Gallery: Naturally Daylit Guangzhou South Railway Station is a Critical...

 
With an expected 300,000 passengers by 2030, the station has to quickly and easily be able to direct and move a lot of people through its halls.

Inspired by modern airport layouts, TFP Farrells adopted a vertical organization strategy in order to maximize space and provide a clearer passenger flow. The departures concourse is on the top level, while the platforms are below on the middle level. Below that, on the ground floor is the arrivals hall, which provides easy access to other forms of transport including the five metro lines housed in the basement levels. With an expected 300,000 passengers by 2030, the station has to quickly and easily be able to direct and move a lot of people through its halls. Clear signage, wide open spaces and lots of bright light will aid in that endeavor.

The design team also worked to reduce the station’s environmental impact and this is most apparent in their use of natural daylighting, which reduces the electric load and improves the interior environment for the passenger. A central skylight spine running parallel with the tracks floods the concourse area with natural light, while the roof is made with ETFE and can be adjusted according to weather conditions. Parallel with the tracks area, a series of barrel vaulted roofs reminiscent of banana leaves allow more natural daylighting in on the sides. Only the concourse area is enclosed, which minimizes the need for air conditioned spaces. The ends of the tracks are open allowing natural ventilation to freely flow through the space and a system of photovoltaics generates power for the station.
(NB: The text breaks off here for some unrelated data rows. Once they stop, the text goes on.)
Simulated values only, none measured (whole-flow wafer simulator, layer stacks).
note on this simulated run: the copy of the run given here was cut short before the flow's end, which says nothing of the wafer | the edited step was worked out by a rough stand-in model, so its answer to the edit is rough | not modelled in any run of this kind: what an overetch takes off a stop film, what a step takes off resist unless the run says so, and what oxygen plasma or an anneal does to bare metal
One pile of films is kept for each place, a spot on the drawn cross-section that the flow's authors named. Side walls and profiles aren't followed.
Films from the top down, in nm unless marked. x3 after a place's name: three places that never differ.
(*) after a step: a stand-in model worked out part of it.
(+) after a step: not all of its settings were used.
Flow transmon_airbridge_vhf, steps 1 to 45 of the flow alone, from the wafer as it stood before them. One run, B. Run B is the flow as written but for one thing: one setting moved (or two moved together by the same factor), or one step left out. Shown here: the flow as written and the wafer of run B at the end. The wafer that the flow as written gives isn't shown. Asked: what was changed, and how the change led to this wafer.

The train station’s layout was also decided upon based on the fact that it is actually located in a sensitive wetlands area. Apparently, they couldn’t place the station anywhere else, but they attempted to minimize their impact by building vertically to reduce the footprint. Additionally, the ground floor serves as a pedestrian transit corridor to cross the tracks and connect both halves of the city. TFP Farrells collaborated with the Fourth Railway Survey and Design Institute and the Beijing Institute of Architectural Design (BIAD) and completed the station in 2010.The local government expects that the station will vastly increase the use of public transport to a point where 80% of the journeys in the area will be made via public means, while only 20% will be via private car. And that perhaps is the greatest environmental strategy of them all.